BORN ALMOST 50 YEARS after Gainsborough, John Constable was able to ride the rising interest in landscape painting in a way that his idol, Gainsborough, was not able to do. Constable was born in East Bergholt and lived and worked in the surrounding Suffolk countryside that was named for him. On one occasion, a stranger riding with him on a train remarked that the scene outside the window was “Constable Country,” and the artist was happy to inform him that he was correct. Some critics remark, tongue in cheek, that the National Trust has taken care to make the countryside look like Constable’s paintings.
Constable’s father had inherited a corn mill and become quite prosperous by the time his son was born. In 1799, after a year of apprenticeship to his father at the mill, Constable was allowed to study at Royal Academy of Art in London, where he began developing his distinctive style. But art connoisseurs didn’t always appreciate his landscapes, and, like Gainsborough, he occasionally turned to painting portraits for money.
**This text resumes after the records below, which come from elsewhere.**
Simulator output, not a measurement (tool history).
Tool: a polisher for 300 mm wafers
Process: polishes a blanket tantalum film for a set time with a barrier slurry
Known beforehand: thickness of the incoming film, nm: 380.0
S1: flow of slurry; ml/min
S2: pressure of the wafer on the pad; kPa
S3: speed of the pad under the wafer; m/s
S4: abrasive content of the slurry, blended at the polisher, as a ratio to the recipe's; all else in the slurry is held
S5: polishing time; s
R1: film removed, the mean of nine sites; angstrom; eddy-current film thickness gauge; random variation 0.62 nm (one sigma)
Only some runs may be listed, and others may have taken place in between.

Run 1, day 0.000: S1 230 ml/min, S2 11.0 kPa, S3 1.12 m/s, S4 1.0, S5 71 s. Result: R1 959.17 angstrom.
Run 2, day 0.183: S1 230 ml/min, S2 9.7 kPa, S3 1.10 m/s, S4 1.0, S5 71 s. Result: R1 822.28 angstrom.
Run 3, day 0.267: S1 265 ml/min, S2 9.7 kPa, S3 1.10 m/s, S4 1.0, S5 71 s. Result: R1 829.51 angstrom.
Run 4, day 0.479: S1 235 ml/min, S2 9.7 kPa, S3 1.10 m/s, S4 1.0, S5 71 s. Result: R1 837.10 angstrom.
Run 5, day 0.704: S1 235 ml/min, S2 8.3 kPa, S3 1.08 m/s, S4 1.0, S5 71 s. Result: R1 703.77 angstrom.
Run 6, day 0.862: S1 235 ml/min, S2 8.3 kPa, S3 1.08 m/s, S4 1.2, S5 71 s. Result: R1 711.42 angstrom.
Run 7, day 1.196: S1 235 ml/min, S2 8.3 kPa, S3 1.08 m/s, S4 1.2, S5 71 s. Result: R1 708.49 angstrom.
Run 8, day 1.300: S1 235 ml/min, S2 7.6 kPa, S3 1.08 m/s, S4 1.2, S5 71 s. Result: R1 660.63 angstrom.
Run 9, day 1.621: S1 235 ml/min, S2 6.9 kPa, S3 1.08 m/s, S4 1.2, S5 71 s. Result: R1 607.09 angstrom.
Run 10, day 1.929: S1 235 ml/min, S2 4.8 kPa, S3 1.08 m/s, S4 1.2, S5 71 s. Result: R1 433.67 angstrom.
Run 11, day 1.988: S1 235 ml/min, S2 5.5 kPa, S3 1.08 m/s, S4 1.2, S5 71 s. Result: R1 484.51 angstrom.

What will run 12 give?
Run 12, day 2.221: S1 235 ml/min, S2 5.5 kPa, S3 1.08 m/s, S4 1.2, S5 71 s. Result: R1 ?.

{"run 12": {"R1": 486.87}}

‘Gainsborough’s House has the largest collection of his paintings in the world’
In 1802 Constable exhibited his first painting at the Royal Academy, and in 1815 he had eight paintings hung there, including Boat Building Near Flatford Mill. The following year, his father died, and his inheritance enabled him to marry Maria Bicknell, whom he had courted for seven years, and paint what he liked best.
He summered in Suffolk and painted out-of-doors to capture the natural world. Constable especially loved the sky, calling it “the chief ‘organ of sentiment.’” “Like Rembrandt, he was a miller’s son,” explains David Lay, a visitors guide at Kenwood House near London, where several of Constable’s paintings are on exhibit. “Millers need to know when to set the [windmill] sails. They have to watch the sky all the time. He wrote on the back of every picture the date and time and what the weather was like.” Constable included a bit of red in every picture, whether in a horse’s harness or a little girl’s dress. When he painted a tree, he stripped the leaves from the viewer’s side, showing the tree’s inner structure.
In the early 1820s, Constable began work on his “six-footers,” large scenes of the River Stour, including probably his bestknown work, The Hay Wain, 1821. Even this masterpiece made little impact on British critics, and it was left to the French to award it a gold medal at the Paris Exhibition of 1824.
The Hay Wain is one of the pictures that can definitely be placed in the geography of Constable Country, although he painted it in London from sketches. An empty hay wagon lumbers into the river, apparently bound for the far bank to pick up a load of hay. Perhaps it is soaking its ash wheels so they will fit into their iron bands, or perhaps it is an artistic fancy. Willy Lott’s cottage is in the background, as it is in several other Constables. Willy Lott was a local farmer who lived in his house until age 88, allegedly only leaving once, for four days, to go to London and see Constable’s views of the house at the Royal Academy. Other paintings that can be placed in context on a guided tour of the Stour River Valley are Boat Building Near Flatford Mill, Flatford Mill From the Lock (1811) and The Valley Farm (1835).
TODAY CONSTABLE and Gainsborough are two of the world’s most admired painters. Major galleries have one or more of the artists’ works in their collections of 18th-century British landscapes and portraits. The Hay Wain, admired by Delacroix, Gericault and a whole generation of Impressionists, was recently trundled back to the National Gallery in London after a tour of several cities.
In the Stour River Valley, guests can explore the towns long associated with both painters. Gainsborough’s birthplace, Gainsborough’s House, has the world’s largest collection of his paintings, drawings and prints in one place. When it was built in the 14th century, the house was described as “a most excellent brickt (sic) mansion, replete with every convenient accommodation for a genteel family.” It had a garden, a paved yard and a mulberry tree that still provides delicious fruit in season for visitors. Gainsborough’s statue, a national memorial, stands on Market Hill in the town center, and his studio on Friar Street, now a modern office, is marked with a plaque. The fireplaces remain in place, and some of Gainsborough’s artifacts are on display such as his sword stick, initialed snuff box, a notebook with ivory pages and a lock of his hair, mounted on red damask and framed.
Constable, who looked up to Gainsborough, once found one of Gainsborough’s little model horses in a Suffolk junk shop, recognized and bought it. It’s part of the display at Gainsborough’s House now and is the only clay model known to exist from one of Gainsborough’s table-top tableau’s.
Constable’s birthplace in East Bergholt is gone, but the site of the garden and orchard that he immortalized can be glimpsed through a hedge. The Visitor Information Centre at Flatford offers a permanent Constable exhibition and guided walks. Some 100,000 visitors go to Flatford every year, and many of them set up easels there, to try their hand at reproducing what Constable saw and felt there as a painter.
“Painting is with me but another word for feeling,” Constable once said, “and I associate my ‘careless boyhood’ with all that lies on the banks of the Stour; these scenes made me a painter.”